Hindustan Times (Patiala)

FACTORY OUTPUT SEES 7.1% SURGE

Recovery in IIP augurs well for third quarter GDP data

- Asit Ranjan Mishra asit.m@livemint.com n

India’s factory output saw robust growth for the second month, growing at 7.1% in Dec, while inflation slowed to 5.07% in Jan, signalling the worst may be over.

India’s industrial production registered robust growth for the second straight month, growing at 7.1% in December, while retail inflation slowed to 5.07% in January, signalling that the economy may be stabilisin­g.

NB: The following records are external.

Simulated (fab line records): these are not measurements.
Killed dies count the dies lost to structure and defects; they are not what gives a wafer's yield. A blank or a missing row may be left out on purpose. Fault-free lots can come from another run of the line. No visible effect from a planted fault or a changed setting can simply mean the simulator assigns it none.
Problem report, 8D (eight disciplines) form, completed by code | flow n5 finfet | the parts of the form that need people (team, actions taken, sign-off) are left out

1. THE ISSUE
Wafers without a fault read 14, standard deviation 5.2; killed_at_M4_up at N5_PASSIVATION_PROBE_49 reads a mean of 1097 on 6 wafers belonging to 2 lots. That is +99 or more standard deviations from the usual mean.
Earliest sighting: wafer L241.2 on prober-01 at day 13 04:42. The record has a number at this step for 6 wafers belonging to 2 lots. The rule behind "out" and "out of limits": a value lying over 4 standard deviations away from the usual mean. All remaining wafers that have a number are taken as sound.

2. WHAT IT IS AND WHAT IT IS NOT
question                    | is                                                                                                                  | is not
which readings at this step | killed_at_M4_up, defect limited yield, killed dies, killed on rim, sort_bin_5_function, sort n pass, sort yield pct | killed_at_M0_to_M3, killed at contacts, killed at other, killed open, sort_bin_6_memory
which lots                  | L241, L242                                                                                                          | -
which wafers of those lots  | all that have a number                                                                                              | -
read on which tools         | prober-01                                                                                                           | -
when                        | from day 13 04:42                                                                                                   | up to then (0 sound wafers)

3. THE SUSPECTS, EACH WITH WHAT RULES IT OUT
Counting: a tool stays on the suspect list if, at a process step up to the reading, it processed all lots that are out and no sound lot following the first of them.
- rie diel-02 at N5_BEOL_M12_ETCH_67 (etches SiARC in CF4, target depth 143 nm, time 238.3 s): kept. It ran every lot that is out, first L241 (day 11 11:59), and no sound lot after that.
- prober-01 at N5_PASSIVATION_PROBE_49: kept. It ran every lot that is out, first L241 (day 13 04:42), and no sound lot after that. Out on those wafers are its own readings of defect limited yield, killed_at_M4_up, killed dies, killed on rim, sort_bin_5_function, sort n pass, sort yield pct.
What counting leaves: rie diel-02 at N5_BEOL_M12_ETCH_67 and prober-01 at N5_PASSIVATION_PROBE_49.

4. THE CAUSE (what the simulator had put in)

The pick-up in industrial output was driven by a 8.4% growth in the manufactur­ing sector. Electricit­y and mining, the two other categories, expanded 4.4% and 1.2%, respective­ly, data released by the Central Statistics Office on Monday showed.

It is likely that the recovery in factory output will augur well for the fiscal-third quarter gross domestic product data due to be released on 28 February.

In another signal that the economic sentiment may be improving, the quarterly Business Confidence Index, released separately on Monday by the Delhibased economic think tank National Council of Applied Economic Research (NCAER), registered a growth of 9.1% in January, after declining for two consecutiv­e quarters.

In November, the index of industrial production (IIP) grew 8.8% and consumer price index (CPI) based inflation quickened by 5.21% in December.

Though a low base last year is partially responsibl­e for the pick up, higher growth in cement, diesel and two wheelers signal a revival in economic demand.

Gross value added growth is likely to improve to around 6.8% in the third quarter from 6.1% in the preceding September quarter, led by manufactur­ing, constructi­on and services, Aditi Nayar, principal economist at ICRA Ltd, said in a statement.

Anis Chakravart­y, partner and lead economist at Deloitte India, said while IIP growth was expected to be around the highsingle-digit range, the breakup shows that overall growth in the economy has bottomed out and is slowly improving. “The trend suggests that the impact of GST (Goods and Services Tax) has most likely waned,” Chakravart­y said in a statement.

While output of consumer non-durables grew at a robust 16.5% in December, production of consumer durables continued to remain sluggish, growing at 0.9%.

However, economists warned against reading too much into expansion in the volatile capital goods segment (16.4%), which has been registerin­g positive growth for the past five months.

“It remains somewhat premature to attribute the recent double-digit growth in capital goods to a pickup in investment activity, as it benefits from the rebuilding of inventorie­s for subsectors such as commercial vehicles as well as a favourable base effect related to the 6.2% contractio­n in December 2016,” Nayar said.

While food inflation softened in January, higher oil (7.7%) and rent allowance (8.3%) limit a larger correction in price pressures.

Radhika Rao, India economist at DBS Bank, said the inflation data is along the Reserve Bank of India’s (RBI) revised projection­s, with CPI expected to remain elevated for the next six months due to base effects. “The central bank has already indicated that it will look through near-term prints and today’s numbers don’t warrant any change in their neutral policy stance,” she added.

The Reserve Bank of India on Wednesday kept interest rates unchanged and warned that inflation risks were skewing upwards. It raised its March quarter CPI inflation forecast to 5.1% and projected an inflation range of 5.1-5.6% in the first half of the next fiscal year.